#1146 | Monday, April 1st 2002

I have been searching for a forum to address the World Trade Center rescue activities during 9/11-9/18. The thing that stands out most about the this tragedy is the Gullian administration's, Bush administration's and the media's deliberate failure to acknowledge the efforts of Long Island's Fire Departments and the thousands of its members that participated in the rescue efforts. To this day the volunteer Fire Departments of Long Island have not received any recognition for the countless hours that they put into aiding in the search for survivors and the deceased. It is time that we are contacted and our experiences be allowed to reach the American public, a large segment of which doesn't even know that we exist. The annals of American History must truly reflect what went on that disasterous day and I would like to aid in bring this information forward. Just because we don't get paid to be in the Fire Service doesn't mean we should be ignored and excluded from the historical record. To allow this to happen would be an insult to the Fire Service and Volunteer Fire Fighters around the world. Justice must prevail for us all. Many of us did not get paid by our employers for participating in Ground Zero operations. I am certain the same thing happened during operations at the Pentagon.

What are your thoughts?

Nassau County Firefighter | 37 | New York

#1120 | Tuesday, March 26th 2002
Sept. 11 is my birthday. In fact, I was born 16 years and 13 minutes before the first plane hit the first building. I remember the first time i heard about it. I was in Mrs. Chesely's English class. Our principal announced over the PA for the whole school to "stand for a minute of silence for the tradgedy which had just occured." No one in our class knew what happened. She also told us not to turn our televisions on in the classrooms. We all did anyway. At first, none of us really beleived it. Then it hit us all. I was a bit dissapointed. My sweet 16. It had to be cancelled. All my plans were postponed since everything was closed. I dont beleive in "god" so I didnt pray. I felt bad for the people who died. But that is my story of where I was and how I felt on September 11, 2002.
Jessica Letizia | 16 | New York

#1065 | Monday, March 18th 2002
It is very painful for me to remember that terrible day, even now What matters to me it that it even happened at all.Can it really be true? It took awhile before I realized the horror of it all. Where I was is not important; it matters not. What does matter to me the image of the terrible lost of innocence and beauty gone to all of us forever. I knew all the WTC towers so well, I walked though those buildings so many times when I was on the job. My sister worked in one of the towers years ago. I can close my eyes and still see the images of the beautiful towers against the blue sky. The stores; and where they were and their names; and the people-- yes, the people!!! We lost something that day, something innocent and beautiful, and I shall never forget it.
Andrea De Salvo | 48 | New York

#1050 | Sunday, March 17th 2002
I live in Manhattan and was on my way to work. I stopped by the local street vendor selling coffee and he had his radio on. I asked him what was wrong, and he told me two planes were hijacked and flown into the world trade centers.
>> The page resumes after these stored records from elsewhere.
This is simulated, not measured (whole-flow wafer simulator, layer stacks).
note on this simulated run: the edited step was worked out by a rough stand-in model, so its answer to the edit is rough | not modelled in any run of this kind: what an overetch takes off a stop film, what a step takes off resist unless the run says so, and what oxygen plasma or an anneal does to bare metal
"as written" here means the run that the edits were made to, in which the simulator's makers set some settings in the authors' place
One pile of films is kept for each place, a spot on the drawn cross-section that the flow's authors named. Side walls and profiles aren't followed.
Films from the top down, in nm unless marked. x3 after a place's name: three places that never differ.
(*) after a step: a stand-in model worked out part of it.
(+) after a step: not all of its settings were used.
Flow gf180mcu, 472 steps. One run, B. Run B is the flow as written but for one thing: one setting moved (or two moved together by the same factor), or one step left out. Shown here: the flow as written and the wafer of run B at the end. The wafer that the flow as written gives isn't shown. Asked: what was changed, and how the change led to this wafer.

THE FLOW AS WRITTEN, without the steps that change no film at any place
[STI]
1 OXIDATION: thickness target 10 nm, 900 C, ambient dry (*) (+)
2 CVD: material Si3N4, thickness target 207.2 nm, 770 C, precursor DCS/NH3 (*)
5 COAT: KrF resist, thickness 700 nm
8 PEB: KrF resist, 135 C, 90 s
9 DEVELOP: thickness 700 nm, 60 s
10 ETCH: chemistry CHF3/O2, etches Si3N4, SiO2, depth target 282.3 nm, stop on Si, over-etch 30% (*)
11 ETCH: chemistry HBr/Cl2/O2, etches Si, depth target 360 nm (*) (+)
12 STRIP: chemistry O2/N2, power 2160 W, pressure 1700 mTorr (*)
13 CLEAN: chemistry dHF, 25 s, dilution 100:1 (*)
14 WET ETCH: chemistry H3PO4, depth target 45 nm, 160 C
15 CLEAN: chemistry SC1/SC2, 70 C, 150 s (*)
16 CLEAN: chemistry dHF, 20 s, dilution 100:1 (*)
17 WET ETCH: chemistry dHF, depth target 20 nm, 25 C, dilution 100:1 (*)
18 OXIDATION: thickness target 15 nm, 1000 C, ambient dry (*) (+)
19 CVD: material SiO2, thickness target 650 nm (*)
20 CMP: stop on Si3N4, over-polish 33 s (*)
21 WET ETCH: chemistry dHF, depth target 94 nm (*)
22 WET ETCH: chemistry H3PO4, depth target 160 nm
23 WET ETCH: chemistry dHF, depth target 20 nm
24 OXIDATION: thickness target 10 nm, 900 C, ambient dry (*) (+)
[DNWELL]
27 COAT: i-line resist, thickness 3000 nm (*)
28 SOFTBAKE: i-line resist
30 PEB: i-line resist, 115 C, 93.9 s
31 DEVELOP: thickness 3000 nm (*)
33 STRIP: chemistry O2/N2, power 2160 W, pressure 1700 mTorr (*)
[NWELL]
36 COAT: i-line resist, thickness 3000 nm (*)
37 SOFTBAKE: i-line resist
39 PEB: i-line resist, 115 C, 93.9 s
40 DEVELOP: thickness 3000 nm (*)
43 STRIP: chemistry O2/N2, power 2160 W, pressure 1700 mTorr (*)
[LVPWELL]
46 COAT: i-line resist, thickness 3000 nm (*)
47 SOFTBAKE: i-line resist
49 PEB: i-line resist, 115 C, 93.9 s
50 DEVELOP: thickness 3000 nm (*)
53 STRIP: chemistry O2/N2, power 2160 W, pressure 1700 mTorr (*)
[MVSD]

I thought nothing of it. I grew up with those towers, I thought they were indestructible. My office is in Midtown on the penthouse floor with a clear view downtown. It wasnt until i got to my desk, which has a bullseye view of the towers, did I realize the scale of the attack. The thick black smoke going on forever, the HUGE gaping hole in the first tower, i thought i was dreaming. Everyone in the office was by the windows, just watching in awe. Nobody said a word. We just stood there dumbfounded.

What was in front of our face was something unimaginable. This was around 10:00AM just before the first tower collapsed. It is one thing to watch this from a television, its another thing to watch it live. When the first one collapsed, people started panicking. We did not know what happened, where there bombs inside the buildings? We had no clue. People started calling their friends that worked downtown, but all the lines were either dead or busy. It was the most confusing and eerie day of my life.

Manhattan was closed off, so people that lived outside of the island had to stay at a friends or walk home accross the bridges. My girlfriend and I just wandered the streets like everybody else in the city. YOU NEVER see people walking aimlessly in the streets of new york, but that day, people had nowhere to go.

It was the worst day of my life.

Michael | 24 | New York

#1024 | Thursday, March 14th 2002
To Bee EN....
Why you ignorant piece of terrorist loving human scum! Fishing? Hopefully not anywhere in this beautiful country of America!! I sincerely hope that since you "thanked God" for the attack on America, that you don't have the gall to partake in anything that America has to offer. I also truly believe that as unfortunate as the situation in Afghanistan, there is some good coming from it. Women now are allowed to go to school, and actually live a full life instead of being treated as a sub-human, such as yourself!
May I suggest, that if you are living here in America, that you pack your bags and get the hell out! Your warped and twisted way of thinking is not welcome in this country!
As Americans, we stand united and strong and will remain so forever!! No psycho will ever break the bond we Americans have.